One idea I have is using an external hard drive to see if the memory issue is the culprit. The code seems to have finished calculating now (with the second vicircles command still on) because the Figure window popped-up now but it is still empty, and I keep getting notifications from my MacBook that my disk is almost full.
Harith Al Kubaisy
on 18 Mar 2020
Edited: Harith Al Kubaisy
on 18 Mar 2020
I just ran the code with a smaller input matrix (51x1 double for both long and lat files), and the code finished up plotting the figure in a reasonable time, with both viscircles commands on. However, the N file is a 131x217 double matrix of 0's again, and D and ID are both a 51x1 double of NaN.

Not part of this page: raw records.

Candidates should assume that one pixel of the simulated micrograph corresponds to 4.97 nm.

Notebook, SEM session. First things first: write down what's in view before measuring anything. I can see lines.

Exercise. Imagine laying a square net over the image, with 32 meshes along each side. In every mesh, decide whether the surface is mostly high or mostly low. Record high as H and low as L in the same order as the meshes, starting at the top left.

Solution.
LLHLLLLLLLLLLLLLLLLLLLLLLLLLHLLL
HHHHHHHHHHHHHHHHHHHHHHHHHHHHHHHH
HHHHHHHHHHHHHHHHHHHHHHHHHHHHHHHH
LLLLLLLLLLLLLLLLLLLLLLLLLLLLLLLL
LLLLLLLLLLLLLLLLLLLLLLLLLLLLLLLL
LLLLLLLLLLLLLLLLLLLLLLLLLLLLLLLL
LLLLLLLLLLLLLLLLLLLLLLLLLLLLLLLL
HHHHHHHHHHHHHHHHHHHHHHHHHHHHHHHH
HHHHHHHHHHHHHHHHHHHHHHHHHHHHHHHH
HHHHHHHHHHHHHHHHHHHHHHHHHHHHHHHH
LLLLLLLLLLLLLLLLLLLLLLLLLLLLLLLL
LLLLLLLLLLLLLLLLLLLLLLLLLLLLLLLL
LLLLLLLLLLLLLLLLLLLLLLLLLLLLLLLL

Is something of the following nature more feasible for my task?
---------
hold on
% Get the values from the matrix
point_id=Matrix1(:,1);
x=Matrix1(:,2);
y=Matrix1(:,3);
% Set the text to show up
for i=1:length(x)
text(x(i),y(i), point_id)
end
---------
Moreover, to my current understanding, the currnet code calculates the distance between circle center and the closest earthquake inside the circle. However, there would be circles that contain more than one earthquake, and I would the distance of each of them from the point.
Harith Al Kubaisy
on 18 Mar 2020
Edited: Harith Al Kubaisy
on 18 Mar 2020
My idea about the Haversine distance calculation followed this logic: since every defined grid point has X and Y coordinates, and since every earthquake has the same, wouldn't be easier to implement a loop the utilizes MATLAB's built in function for calculating distance between long1lat1 & long2lat2, and then transform it from degrees to kilometers:
deg2km(distance(lat1, lon1, lat2, lon2))
In this case, one set of the long,lat would be the grid point, and the other any earthquake that lines within the circle around that grid point.
Harith Al Kubaisy
on 18 Mar 2020
Edited: Harith Al Kubaisy
on 18 Mar 2020
Ok, I think I made the stupid mistake of not changing some necessary variables since you're plotting lat, long while I need it to be long, lat. After minor modifications, the code currently reads like this:
clc,clear
load lat4
load long4
lat = (lat4);
long = (long4);
step = 0.009;
x = min(long):step:max(long);
y = min(lat):step:max(lat);
[X,Y] = ndgrid(x,y); % create grid
R = 0.05; % circle radius
plot(long,lat,'.r') % plot data
N = X*0; % number of points inside each circle
D = long*nan; % distance to closest circle
ID = long*nan;
hold on
for i = 1:length(x)
for j = 1:length(y)
D2 = (long-x(i)).^2 + (lat-y(j)).^2;
ix = D2 < R^2; % find smaller distances
D(ix) = D2(ix); % write smaller distances
ID(ix) = sub2ind(size(N),i,j); % write ID
N(i,j) = sum(ix); % number of points inside (i,j) circle
plot(long(ix),lat(ix),'ob') % plot data inside circle (if exists)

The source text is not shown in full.